I’m well aware of just how self-impressed I am. It’s because whenever I see someone writing what about what I’ve been thinking, my impression is, “What a brilliant thinker!” That’s what I thought when I saw Branko Milanovic’s article, Did Socialism Keep Capitalism Equal? What he’s getting at is the idea that as long as there was the Soviet empire, capitalists in the west had to be careful. They couldn’t allow inequality to get out of hand for fear that the people would just choose the other side. But now, without the threat of communism, the capitalists are going wild, because, hey, what options do the people have?
Well, there is one obvious answer to that: there was no communism before there was communism. There was no French Revolution before the French Revolution. This is part of a lesson that I’ve been trying to teach conservatives for years. It is hard to find a serious conservative who doesn’t think that FDR turned our capitalist utopia into a dystopian socialism. They just can’t see that what FDR most likely did was save capitalism in the United States. Otherwise, there probably would have been a revolution. And the US would have become a fascist state. (Because let’s face it: that’s where we tend to go as a people.)
But I think that Milanovic is really onto something. The rise of the whole “greed is good” mentality went along with the decline of the Soviet empire. In the 1950s, many people in the US government were worried that the Soviets could win the Cold War because of its centralization of power. It might not be so wonderful to live under, but such a system could — in theory — have been more effective in accomplishing its strategic goals. And that was a valid opinion — especially after Sputnik.
But by the 1970s and 1980s — regardless of the rhetoric of Nixon and Carter and Reagan — everyone knew that wasn’t true. And as a result, the rich grabbed more and more wealth and more and more power. As Milanovic points out, “Now, this idea comes from the fact that rich capitalist countries experienced an extraordinary period of decreasing inequality from around 1920s to 1980s…” But of course, the decline and fall of the Soviet empire is not the only possible reason for this. But I think the union story is hard to refute: the true decimation of unions is not due to skills-based jobs and globalization.

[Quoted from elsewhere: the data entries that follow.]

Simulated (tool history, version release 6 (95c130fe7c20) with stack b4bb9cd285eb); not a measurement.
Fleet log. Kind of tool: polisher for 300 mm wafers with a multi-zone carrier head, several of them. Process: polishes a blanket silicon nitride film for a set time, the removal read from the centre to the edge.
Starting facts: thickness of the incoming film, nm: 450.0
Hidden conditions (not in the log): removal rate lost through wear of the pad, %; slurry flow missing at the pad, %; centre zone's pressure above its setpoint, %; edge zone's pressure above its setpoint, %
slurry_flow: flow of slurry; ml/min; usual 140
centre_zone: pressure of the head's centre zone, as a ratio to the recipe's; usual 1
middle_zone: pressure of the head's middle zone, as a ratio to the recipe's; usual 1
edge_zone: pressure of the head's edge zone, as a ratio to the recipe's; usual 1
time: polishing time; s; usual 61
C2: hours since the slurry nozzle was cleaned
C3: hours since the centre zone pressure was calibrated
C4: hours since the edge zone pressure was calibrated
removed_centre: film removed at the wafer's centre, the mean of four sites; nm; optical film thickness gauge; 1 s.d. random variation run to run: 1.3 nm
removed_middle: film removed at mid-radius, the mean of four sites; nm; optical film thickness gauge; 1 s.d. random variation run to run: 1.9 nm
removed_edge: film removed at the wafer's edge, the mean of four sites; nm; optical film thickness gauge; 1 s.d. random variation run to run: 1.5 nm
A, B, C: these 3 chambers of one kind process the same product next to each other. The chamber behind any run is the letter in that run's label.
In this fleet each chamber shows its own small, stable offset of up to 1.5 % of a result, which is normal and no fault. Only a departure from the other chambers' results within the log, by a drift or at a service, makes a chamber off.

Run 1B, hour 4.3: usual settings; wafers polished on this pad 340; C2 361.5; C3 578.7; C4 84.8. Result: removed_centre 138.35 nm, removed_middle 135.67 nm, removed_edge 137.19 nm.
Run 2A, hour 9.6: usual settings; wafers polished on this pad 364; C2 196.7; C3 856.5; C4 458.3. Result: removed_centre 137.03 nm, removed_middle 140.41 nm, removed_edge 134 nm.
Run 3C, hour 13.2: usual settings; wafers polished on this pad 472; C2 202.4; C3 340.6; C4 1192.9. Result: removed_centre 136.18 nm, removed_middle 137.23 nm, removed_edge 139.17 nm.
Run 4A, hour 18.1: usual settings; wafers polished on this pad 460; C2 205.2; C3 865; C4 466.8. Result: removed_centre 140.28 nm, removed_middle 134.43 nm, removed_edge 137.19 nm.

Ultimately, I think that Milanovic thinks that the threat of the Soviet empire (basically: fear of revolution) wasn’t the reason that we saw a decrease of inequality until about 1980 and then an increase. But it is certainly one of the reasons. And it is something that we who are not part of the power elite need to think about. We need something that will keep the rich in line. But the only thing that I can think of is solidarity. And the power elite have been fiendishly good at keeping the rest of us at each other’s throats, rather than focusing on how it is the power elite itself that is keeping us down. It would be sad indeed if we needed another Soviet empire for ordinary Americans to share in the wealth of this country.